Rule Amendments Update: Advisory Committee Approves Proposed Changes, But Not Before Rewriting Rule 37(e)

Like many, we’ve been following closely the process to amend the Federal Rules of Civil Procedure. (See our previous blog posts from May 6, 2013 and February 10, 2014.) Last month, the Advisory Committee on Rules of Civil Procedure took the next step in that process by approving the proposed amendments and submitting them to the Standing Committee on Rules of Practice and Procedure for its review and possible approval (the Agenda Book from the Advisory Committee’s April 10-11, 2014, meeting is available here). But before doing so, the Advisory Committee took the particularly noteworthy step of completely rewriting the proposed amendment to Rule 37(e).

The rewriting of the Rule 37(e) amendment was prompted by the nearly 2,500 comments that the Advisory Committee received during the public comment period that was open from August 2013 to February 2014. Among other changes, the revised version of the amendment to Rule 37(e) explicitly limits the application of the rule to electronically stored information. The revised version also removes any reference to “sanctions” or Rule 37(b)(2)(A) as a source of sanctions, and it reinstates some of the inherent judicial discretion that had been removed by the previous version.

The text of the proposed amendment to Rule 37(e) now reads as follows:

(e) FAILURE TO PRESERVE ELECTRONICALLY STORED INFORMATION. If electronically stored information that should have been preserved in the anticipation or conduct of litigation is lost because a party failed to take reasonable steps to preserve it, and it cannot be restored or replaced through additional discovery, the court may:

  1. upon finding prejudice to another party from loss of the information, order measures no greater than necessary to cure the prejudice; or
  2. only upon finding that the party acted with the intent to deprive another party of the information’s use in the litigation:

(A) presume that the lost information was unfavorable to the party;

(B) instruct the jury that it may or must presume the information was unfavorable to the party; or

(C) dismiss the action or enter a default judgment.

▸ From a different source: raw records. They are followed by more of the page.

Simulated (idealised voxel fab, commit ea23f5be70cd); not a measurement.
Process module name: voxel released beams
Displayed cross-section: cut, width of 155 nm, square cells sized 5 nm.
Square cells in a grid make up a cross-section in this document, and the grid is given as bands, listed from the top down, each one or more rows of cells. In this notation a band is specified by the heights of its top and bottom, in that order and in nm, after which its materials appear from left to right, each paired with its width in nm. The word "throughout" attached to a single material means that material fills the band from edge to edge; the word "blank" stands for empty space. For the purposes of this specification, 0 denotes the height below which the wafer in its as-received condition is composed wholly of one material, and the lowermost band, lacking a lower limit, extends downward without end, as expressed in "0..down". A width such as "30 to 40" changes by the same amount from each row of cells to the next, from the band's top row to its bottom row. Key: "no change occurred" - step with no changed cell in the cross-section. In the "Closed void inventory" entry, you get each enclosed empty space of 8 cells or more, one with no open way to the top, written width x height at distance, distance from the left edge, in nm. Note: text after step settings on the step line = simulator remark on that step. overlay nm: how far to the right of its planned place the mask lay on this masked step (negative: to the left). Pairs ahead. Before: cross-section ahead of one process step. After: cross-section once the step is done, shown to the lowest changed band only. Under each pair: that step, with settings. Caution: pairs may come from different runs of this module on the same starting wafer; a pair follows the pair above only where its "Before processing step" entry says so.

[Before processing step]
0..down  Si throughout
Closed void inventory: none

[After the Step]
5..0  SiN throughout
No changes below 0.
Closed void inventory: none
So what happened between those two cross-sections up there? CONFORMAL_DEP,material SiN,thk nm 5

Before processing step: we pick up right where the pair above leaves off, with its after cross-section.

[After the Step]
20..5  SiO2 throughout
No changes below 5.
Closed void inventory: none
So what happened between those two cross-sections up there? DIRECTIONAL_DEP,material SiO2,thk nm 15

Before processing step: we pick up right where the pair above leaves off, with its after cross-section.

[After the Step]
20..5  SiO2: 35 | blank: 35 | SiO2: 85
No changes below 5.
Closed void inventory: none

The Standing Committee will meet on May 29-30, 2014, to consider the amendments (the Agenda Book for the Standing Committee’s meeting is available here. If approved, the proposed changes will then go to the Judicial Conference, which is scheduled to meet in September 2014. If the Judicial Conference approves the proposed amendments, they will then be submitted to the U.S. Supreme Court. If the Supreme Court adopts the changes before May 1, 2015, they would become effective on December 1, 2015, unless Congress intervenes and enacts legislation.